21/01/2026
If we ban landlords, house prices will crash and everyone will be able to buy.”
Cool. Let’s actually run that fantasy for 30 seconds.
Because this idea refuses to die, and it’s built on one massive misunderstanding about how housing works.
Here’s the mental movie people are playing:
“5 million rental homes get dumped on Rightmove… prices collapse… renters all become homeowners… equality achieved.”
It sounds beautiful.
It’s also completely wrong.
A rented home doesn’t stop being a home because a landlord owns it. A flat with a tenant in it houses one family. The same flat with an owner-occupier in it also houses one family.
No extra housing magically appears because a title deed changes hands.
The shortage isn’t in ownership. It’s in buildings.

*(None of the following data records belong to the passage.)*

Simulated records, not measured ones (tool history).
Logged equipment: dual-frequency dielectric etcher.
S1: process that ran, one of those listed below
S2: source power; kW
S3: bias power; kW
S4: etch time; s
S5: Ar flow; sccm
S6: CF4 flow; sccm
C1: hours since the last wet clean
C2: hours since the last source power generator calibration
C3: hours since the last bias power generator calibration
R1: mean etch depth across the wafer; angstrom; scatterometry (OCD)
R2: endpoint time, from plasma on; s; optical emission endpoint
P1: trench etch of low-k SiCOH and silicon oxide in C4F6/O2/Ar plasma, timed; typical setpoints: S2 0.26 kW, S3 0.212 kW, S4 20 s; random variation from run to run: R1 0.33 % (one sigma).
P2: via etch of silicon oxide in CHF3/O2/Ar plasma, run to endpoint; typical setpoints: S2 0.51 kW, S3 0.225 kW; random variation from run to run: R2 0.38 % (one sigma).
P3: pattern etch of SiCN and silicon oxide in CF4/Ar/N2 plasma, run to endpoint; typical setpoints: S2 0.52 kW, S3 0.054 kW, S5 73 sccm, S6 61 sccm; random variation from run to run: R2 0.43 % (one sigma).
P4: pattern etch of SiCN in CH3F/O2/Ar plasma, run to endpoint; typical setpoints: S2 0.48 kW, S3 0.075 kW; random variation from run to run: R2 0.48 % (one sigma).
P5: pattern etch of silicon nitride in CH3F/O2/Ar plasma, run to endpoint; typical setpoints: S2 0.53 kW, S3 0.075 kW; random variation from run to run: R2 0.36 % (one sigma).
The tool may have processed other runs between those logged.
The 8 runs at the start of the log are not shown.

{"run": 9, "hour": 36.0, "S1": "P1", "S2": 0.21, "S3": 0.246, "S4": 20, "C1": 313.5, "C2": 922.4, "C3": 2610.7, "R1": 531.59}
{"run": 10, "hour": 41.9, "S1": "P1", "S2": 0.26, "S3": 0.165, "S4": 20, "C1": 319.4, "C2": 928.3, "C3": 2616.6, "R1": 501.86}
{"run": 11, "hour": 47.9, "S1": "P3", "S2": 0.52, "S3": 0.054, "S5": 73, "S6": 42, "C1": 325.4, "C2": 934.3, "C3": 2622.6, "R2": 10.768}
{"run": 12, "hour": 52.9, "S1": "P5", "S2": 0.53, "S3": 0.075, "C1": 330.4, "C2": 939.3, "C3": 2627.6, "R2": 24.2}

Now here’s the bit nobody likes hearing.
Most renters rent because they don’t have deposits, not because they love landlords. So if 5 million rental homes were forced onto the market tomorrow…
Some renters would buy, yes. But most wouldn’t.
Who would?
• Cash buyers
• Wealthy households
• Pension funds
• Corporations
• Overseas capital
Because forced sales = discounts. And capital always eats discounts.
That’s exactly what happened in:
Berlin
Dublin
Spain (after 2008)
The US after the crash
You don’t get “people power”. You get corporate ownership. So instead of 100,000 landlords owning 5 million homes… You get 5,000 funds owning 5 million homes.
Congrats …. you just invented mega-landlords.
Now here’s the bit that really breaks the internet:
A huge percentage of rental homes only exist because investors took risks normal buyers won’t.
HMOs.
Studios.
Commercial-to-residential.
Derelict buildings.
Empty offices.
Above-shop flats.
Mixed-use blocks.
These are not the cute three-bed semis on Zoopla. They become homes because someone raises capital, navigates planning, and does the messy work.
Remove landlords and those buildings don’t become owner-occupied utopias.
They become:
• Offices
• Hotels
• Or they get bought by BlackRock.
So no … banning landlords doesn’t make homes cheaper.
It just swaps: “Dave with 3 buy-to-lets” for “Global Asset Management PLC”.
And good luck ringing them when the boiler breaks. If changing who owns homes fixed housing, Berlin would be affordable. It isn’t.
Because the real problem is:
• Land
• Planning
• Build rates
• Infrastructure
• And demand chasing fixed supply
Not Bob in a semi-detached in Wrexham.
A housing shortage is solved by building and converting more homes.
Not by arguing over whose name is on the deeds.